Storage access speeds
Computers are so fast that it can be difficult to understand which operation is a quick operation and which one is slow. Everything appears instant. In fact, anything that happens in less than a few hundred milliseconds is imperceptible to humans. However, certain things are much faster than others are, and you only get performance issues at scale when millions of operations are performed in parallel.
There are various different resources that can be accessed by an application and a selection of these are listed as follows:
- CPU caches and registers:
- L1 cache
- L2 cache
- L3 cache
- RAM
- Permanent storage:
- Local Solid State Drive (SSD)
- Local Hard Disk Drive (HDD)
- Network resources:
- Local Area Network (LAN)
- Regional networking
- Global internetworking
Virtual Machines (VMs) and cloud infrastructure services may simplify deployment but could add more performance complications. The local disk that is mounted on a machine may in fact be a shared network disk and respond much slower than a real physical disk that is attached to the same machine. You may also have to contend with other users for resources.

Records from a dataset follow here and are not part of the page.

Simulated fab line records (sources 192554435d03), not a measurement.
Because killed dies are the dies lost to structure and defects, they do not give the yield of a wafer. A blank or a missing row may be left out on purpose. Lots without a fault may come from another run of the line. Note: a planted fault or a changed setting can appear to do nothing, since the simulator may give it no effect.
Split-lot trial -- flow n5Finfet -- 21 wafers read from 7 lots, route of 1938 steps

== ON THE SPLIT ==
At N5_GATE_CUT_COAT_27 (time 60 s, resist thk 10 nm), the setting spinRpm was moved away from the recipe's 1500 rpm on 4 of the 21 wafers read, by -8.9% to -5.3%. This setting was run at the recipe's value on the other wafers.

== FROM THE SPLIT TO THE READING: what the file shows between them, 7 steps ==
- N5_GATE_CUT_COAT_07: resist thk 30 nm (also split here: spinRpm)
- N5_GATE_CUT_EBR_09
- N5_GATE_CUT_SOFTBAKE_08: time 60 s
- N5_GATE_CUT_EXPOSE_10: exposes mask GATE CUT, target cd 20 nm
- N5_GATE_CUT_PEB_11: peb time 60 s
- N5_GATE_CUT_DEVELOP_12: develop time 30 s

In order to appreciate the differences in speed between the various forms of storage, consider the following graph. This shows the time taken to retrieve a small amount of data from a selection of storage mediums:

This graph has been made for this book and it uses averages of latency data found online. It has a logarithmic scale, which means that the differences are very large. The top of the graph represents one second or one billion nanoseconds. Sending a packet across the Atlantic Ocean and back takes roughly 150 milliseconds (ms) or 150 million nanoseconds (ns), and this is mainly limited by the speed of light. This is still far quicker than you can think about, and it will appear instantaneously. Indeed, it can often take longer to push a pixel to a screen than to get a packet to another continent.
The next largest bar is the time that it takes a physical HDD to move the arm into position to start reading data (10 ms). Mechanical devices are slow.
The next bar down is how long it takes to randomly read a small block of data from a local SSD, which is about 150 microseconds. These are based on Flash memory technology, and they are usually connected in the same way as an HDD.
The next value is the time taken to send a small datagram of 1 KB (1 kilobyte or 8 kilobits) over a gigabit LAN, which is just under 10 microseconds. This is typically how servers are connected in a data center. Note how the network itself is pretty quick. The thing that really matters is what you are connecting to at the other end. A network lookup to a value in memory on another machine can be much quicker than accessing a local drive (as this is a log graph, you can't just stack the bars).
This brings us to the main memory or RAM. This is fast (about 100 ns for a lookup), and this is where most of your program will run. However, this is not directly connected to the CPU, and it is slower than the on die caches. RAM can be large, often large enough to hold all your working datasets. However, it is not as big as disks can be, and it is not permanent. It disappears when the power is lost.
The CPU itself will contain small caches for data that are currently being worked on, which can respond in less than 10 ns. Modern CPUs may have up to three or even four caches of increasing size and latency. The fastest (less than 1 ns to respond) is the level 1 (L1) cache, but this is also usually the smallest. If you can fit your working data into these few MB or KB of data in caches, then you can process it very quickly.